Ever since privacy loopholes in popular video-conferencing app Zoom surfaced, the company has been mired in a serious controversy. Organizations and even governments globally have questioned the company’s ethics, while some have already banned its usage. To add salt to the wound, a class action lawsuit has now been filed against Zoom Video Communications.

The complaint was filed in a San Francisco federal court by shareholder Michael Drieu. The lawsuit accuses the company and its top officials of hiding the privacy loopholes in the app’s software. The lawsuit also mentions unauthorized disclosure of personal information to third parties like Facebook as well as a lack of end to end encryption (Facebook just had to be there, didn’t it?).

The complainant claims the callousness from the company has caused the stocks to go into a free fall. The shares closed at $113.75 on Tuesday, down by another 7.5%. Zoom’s market value has been shaved off by almost a third, ever since the fiasco unfolded.

Many organizations have already banned the use of the app, including SpaceX which asked employees to use other alternative means of communication. NASA has issued similar instructions as well, asking its employees to refrain from using the app. Recently, the government of Taiwan also completely banned the official use of app citing privacy concerns.

The video-conferencing app shot to fame amid the ongoing lockdowns as people look to fill the social void caused by the restrictions besides thousands of employees worldwide looking to work from home. All was going well for Zoom, with over 200 Million active users in March, until the news surfaced that it transfers all its user data to Facebook, whether the user has an account on Facebook or not. It was also found that the chats on the app are not end-to-end encrypted. There have been cases of “Zoom Bombing” too, which gave strangers access to meetings and post hate-filled content, and nothing has been the same since.

However, CEO and founder Eric Yuan has since been on an apology tour of sorts, accepting that “they had fallen short of the expectations of people as well as themselves.”

Yuan in a blog post also affirmed that they have fixed some of the flaws.
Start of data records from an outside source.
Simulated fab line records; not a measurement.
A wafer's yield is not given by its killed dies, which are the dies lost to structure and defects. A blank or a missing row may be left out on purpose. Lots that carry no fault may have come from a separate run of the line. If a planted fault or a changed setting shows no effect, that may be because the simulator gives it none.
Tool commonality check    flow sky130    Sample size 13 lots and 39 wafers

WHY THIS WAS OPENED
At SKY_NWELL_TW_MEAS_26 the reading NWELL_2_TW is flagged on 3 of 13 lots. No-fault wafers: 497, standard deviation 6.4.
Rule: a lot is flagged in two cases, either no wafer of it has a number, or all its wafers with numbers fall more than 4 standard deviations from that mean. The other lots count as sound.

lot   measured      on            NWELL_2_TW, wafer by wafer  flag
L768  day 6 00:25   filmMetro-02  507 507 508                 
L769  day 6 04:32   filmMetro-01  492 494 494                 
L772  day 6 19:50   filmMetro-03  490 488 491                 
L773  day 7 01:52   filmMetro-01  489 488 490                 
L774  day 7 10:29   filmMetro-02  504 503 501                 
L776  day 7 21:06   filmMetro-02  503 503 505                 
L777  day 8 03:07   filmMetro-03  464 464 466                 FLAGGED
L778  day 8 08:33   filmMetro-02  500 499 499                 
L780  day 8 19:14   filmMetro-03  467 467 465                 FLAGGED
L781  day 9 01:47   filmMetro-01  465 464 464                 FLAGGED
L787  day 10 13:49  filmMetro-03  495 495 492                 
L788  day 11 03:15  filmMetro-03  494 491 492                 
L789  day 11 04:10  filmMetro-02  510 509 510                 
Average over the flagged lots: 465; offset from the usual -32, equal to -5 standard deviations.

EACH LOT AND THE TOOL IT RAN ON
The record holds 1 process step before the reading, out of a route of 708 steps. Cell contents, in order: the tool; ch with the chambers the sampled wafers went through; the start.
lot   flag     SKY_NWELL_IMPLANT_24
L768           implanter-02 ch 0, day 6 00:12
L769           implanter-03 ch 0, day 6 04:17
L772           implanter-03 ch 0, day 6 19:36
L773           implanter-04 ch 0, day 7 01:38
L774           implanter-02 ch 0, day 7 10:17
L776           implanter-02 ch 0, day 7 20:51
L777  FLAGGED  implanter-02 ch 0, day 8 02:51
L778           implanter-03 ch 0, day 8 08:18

“We took action to remove the Facebook SDK in our iOS client and have reconfigured it to prevent it from collecting unnecessary device information from our users. We updated our privacy policy to be more clear and transparent around what data we collect and how it is used explicitly clarifying that we do not sell our users’ data, we have never sold user data in the past, and have no intention of selling users’ data going forward,” he said in the post.